The group first gained attention in August, when a tiny, soft-spoken, 82-year-old named Mary Lee Ward faced eviction from her home in Bedford-Stuyvesant, Brooklyn. In 1995, she’d taken out subprime loan from a lender that later declared bankruptcy after being investigated for predatory practices. O4O called out 200 people to form a human wall around her door. “If I’m evicted today, that’s it for anybody who is a senior citizen,” she told the New York Times. “It would show they can break up the community and do anything to us.” The city marshal who’d come to evict her backed down.

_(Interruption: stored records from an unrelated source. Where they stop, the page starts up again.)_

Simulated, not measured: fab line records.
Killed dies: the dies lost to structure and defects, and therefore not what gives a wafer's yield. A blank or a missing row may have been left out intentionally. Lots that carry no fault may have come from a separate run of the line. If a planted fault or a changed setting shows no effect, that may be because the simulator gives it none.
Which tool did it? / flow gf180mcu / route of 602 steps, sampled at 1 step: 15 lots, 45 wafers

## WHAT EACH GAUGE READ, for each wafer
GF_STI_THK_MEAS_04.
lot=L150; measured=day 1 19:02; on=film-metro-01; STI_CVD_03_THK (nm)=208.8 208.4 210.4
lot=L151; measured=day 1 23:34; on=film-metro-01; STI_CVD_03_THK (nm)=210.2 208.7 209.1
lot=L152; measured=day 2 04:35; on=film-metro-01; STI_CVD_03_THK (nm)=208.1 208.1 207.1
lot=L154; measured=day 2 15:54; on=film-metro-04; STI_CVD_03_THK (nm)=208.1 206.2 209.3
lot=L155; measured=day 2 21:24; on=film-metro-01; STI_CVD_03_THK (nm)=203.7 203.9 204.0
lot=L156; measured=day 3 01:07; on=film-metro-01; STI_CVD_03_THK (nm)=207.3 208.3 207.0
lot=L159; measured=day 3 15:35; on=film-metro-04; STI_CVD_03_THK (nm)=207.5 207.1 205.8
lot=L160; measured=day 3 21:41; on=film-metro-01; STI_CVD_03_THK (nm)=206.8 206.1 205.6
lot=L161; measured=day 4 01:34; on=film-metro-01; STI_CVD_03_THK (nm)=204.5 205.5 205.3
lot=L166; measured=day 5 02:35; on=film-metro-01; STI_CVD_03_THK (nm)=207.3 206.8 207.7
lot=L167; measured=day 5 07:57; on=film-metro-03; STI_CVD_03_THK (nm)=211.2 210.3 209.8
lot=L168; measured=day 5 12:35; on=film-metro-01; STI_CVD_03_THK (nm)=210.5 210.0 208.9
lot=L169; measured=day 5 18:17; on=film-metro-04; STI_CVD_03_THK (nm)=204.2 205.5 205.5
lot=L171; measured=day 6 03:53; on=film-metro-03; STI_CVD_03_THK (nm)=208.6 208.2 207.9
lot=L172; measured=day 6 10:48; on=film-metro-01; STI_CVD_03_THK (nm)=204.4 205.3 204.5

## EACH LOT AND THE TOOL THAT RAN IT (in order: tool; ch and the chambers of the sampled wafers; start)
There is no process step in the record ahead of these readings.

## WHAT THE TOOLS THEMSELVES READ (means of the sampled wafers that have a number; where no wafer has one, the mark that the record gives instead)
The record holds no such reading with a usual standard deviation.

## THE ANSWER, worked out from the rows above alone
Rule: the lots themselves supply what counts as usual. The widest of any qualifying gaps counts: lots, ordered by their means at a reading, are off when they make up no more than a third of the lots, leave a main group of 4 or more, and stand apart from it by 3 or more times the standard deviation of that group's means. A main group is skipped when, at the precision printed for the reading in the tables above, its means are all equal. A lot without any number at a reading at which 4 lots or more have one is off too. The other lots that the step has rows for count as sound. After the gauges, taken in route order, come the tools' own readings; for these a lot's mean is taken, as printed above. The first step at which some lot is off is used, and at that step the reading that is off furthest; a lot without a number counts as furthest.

Then, in mid-October, O4O temporarily shut down a foreclosure auction in Brooklyn by standing up and repeating a song Luke had written:

Mr. Auctioneer
All the people here
We’re asking you to hold all the sales right now
We’re going to survive but we don’t know how…

Nine people were arrested before the sales resumed.

Not surprisingly, O4O and OWS have essentially merged. Occupy Wall Street has already planned a high-profile takeover of several buildings in Harlem on December 6. O4O prefers to work more under the radar, yet the evicted campers from Zuccotti Park have swelled its ranks. Some 150 people showed up at an O4O meeting on the Lower East Side Monday night, many of them occupiers who’ve been staying in nearby churches and want to be slotted into O4O teams. At the start of the meeting they chanted O4O’s slogan: “O4O is ready to act! We see you and we got your back!”

“Our common ground is both direct action and the firm belief that we want to challenge financial institutions that are robbing people of their lives, their homes, their dignity,” Luke says. “That’s the bottom line.”

Occupy Everything?
The Zuccotti eviction has given OWS a chance to export some of its energy to the rest of the country. Nearby Occupy New Haven, which is connected with Yale students, has made a longstanding offer to house the New York occupiers. And Daniel Zeta, the one who was skeptical of launching another occupation in Manhattan, would like to see his compatriots flock to Occupy DC, funneling their efforts into national political change. Sending protestors to other cities would also take some pressure off the two churches now housing a volatile mix of homeless people who’d flocked to Zuccotti park.

Veteran OWS organizers also want to arrange road trips to small towns across the country, bringing their anti-Wall Street message to Main Street and possibly launching new encampments. Occupy protests have already sprung up at whistle-stops like Littleton, New Hampshire, population 6,000, where people held “99 percent” signs on a street corner last week. (See our video of their protest here.) The road trips might also give weary occupiers a chance to get out of the big-city pressure cooker for awhile.

And there’s always Zuccotti Park. At a meeting of the Spokes Council, OWS’ quasi-governing body, someone announced an effort to coordinate reoccupation of the park in shifts to get around the prohibition on lying down there. There’s also been talk of serving Thanksgiving dinner at the park, an act of civil disobedience that would challenge the efforts of police to limit the distribution of food at Zuccotti. The jokes are already making the rounds on Twitter. As @Cosmik_ recently tweeted: “Who is basting their turkey with pepper spray this week? It is a food product, essentially.”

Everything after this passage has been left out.